Responsive Image

FPI Bulletin: How the Obama Administration should follow up on its rhetoric on rights in China

The Foreign Policy Initiative, 11 May 2011

From FPI Director of Democracy and Human Rights Ellen Bork

“Deplorable.” That’s how Secretary of State Hillary Clinton described China’s human rights record in an interview with Jeffrey Goldberg of The Atlantic. Obama administration officials have been talking about human rights in China a lot lately. Vice President Joe Biden, Secretary Clinton, and other top State Department officials, including Michael Posner (who gave a very negative assessment after the U.S-China Human Rights Dialogue in Beijing) have all spoken up.

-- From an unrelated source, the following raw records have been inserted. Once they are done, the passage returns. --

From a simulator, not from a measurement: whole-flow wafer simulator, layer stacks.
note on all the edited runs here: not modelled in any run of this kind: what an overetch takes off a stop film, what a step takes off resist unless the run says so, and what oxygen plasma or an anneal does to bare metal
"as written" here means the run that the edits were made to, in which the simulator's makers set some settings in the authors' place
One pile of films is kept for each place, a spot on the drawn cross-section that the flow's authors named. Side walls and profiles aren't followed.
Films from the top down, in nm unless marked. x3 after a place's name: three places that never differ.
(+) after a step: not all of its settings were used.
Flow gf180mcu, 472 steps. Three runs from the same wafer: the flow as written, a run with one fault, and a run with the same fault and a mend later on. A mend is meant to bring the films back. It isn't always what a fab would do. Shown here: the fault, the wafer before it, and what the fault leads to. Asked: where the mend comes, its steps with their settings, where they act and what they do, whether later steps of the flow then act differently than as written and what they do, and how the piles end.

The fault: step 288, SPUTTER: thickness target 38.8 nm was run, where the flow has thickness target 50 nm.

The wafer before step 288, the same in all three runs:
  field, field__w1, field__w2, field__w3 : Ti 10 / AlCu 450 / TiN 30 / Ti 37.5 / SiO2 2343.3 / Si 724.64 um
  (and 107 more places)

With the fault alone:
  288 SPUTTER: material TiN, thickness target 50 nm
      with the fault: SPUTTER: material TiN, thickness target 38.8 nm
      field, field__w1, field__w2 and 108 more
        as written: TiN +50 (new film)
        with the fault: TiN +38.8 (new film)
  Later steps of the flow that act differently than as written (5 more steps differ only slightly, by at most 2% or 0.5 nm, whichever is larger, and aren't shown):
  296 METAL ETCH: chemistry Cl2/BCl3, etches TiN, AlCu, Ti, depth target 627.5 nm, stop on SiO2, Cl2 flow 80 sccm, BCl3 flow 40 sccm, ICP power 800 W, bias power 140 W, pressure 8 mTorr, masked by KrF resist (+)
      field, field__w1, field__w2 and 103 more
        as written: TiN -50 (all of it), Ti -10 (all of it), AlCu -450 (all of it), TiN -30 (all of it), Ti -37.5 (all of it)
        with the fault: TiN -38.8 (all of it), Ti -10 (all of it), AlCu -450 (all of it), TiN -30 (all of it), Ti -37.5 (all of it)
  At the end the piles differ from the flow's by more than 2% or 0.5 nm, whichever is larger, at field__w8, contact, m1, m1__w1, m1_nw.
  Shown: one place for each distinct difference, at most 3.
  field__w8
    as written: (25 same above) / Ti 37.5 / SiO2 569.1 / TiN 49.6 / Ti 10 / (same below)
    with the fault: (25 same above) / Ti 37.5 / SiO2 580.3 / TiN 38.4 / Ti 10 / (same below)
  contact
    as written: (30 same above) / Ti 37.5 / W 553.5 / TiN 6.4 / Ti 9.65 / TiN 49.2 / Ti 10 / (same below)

Is there anything new here? At the opening of the U.S.-China Strategic and Economic Dialogue in Washington this week, Secretary Clinton asserted that “over the long arch of history…societies that work toward respecting human rights are going to be more prosperous, stable, and successful.” This is not so different from the approach President Bush took, insisting that respect for human rights and political liberalization serve China’s own interests.

Arguing for “stability” as the rationale for political liberalization and respect for human rights has a built-in contradiction. It suggests that China’s communist leaders will see the wisdom of letting go of power. Unfortunately, they don’t see things that way. They are keen to keep the Chinese Communist Party in power and claim that American overtures on human rights and democracy are part of a plot to destroy China.

Secretary Clinton’s remarks about China do not seem to reflect any wisdom gained from the experience of the Arab spring – that stability by dictatorial regimes is illusory, and support for that kind of stability is counterproductive and immoral. If China’s people, no less than Arabs, have a right to emerge from decades of repression, American rhetoric and actions must reflect it. If there is nothing behind the talk, then more than language will have been degraded. Washington will be seen as weak and China and other dictatorships will be emboldened.

What kinds of things could be done?

Washington should convene a meeting of foreign ministers from democratic countries in Asia and Europe to agree on basic principles for supporting democracy in China. These principles should include aid to human rights activists and democrats in Hong Kong, Tibet and East Turkestan, or what China calls Xinjiang.

Lobsang Sangay, the newly elected leader of the democratic Tibetan exile government, should be included in any future meeting between President Obama and the Dalai Lama. President Obama should also meet Rebiya Kadeer, the exile Uyghur leader, as President Bush did.

The Obama administration has batted down a report that it was considering visa restrictions for Chinese officials and their families in response to the ongoing crackdown on dissidents, but denying entry to the U.S. for Chinese officials involved in repression seems like an obvious thing to do.

For Congress, the confirmation hearing for Gary Locke to be the next American ambassador to Beijing presents an opportunity for a discussion of the administration’s thinking on human rights and how it will be put into practice.

That democracy is a universal value embraced by Chinese rather than a foreign concoction has been demonstrated time and time again by Chinese activists and intellectuals willing to go to jail and suffer for their beliefs. Democracy as an objective of Chinese people has been expressed in Charter 08, a blueprint for a democratic China, signed by thousands including the imprisoned Nobel Peace Prize winner Liu Xiaobo. American policy should take the CCP canard about democracy as a foreign plot head on.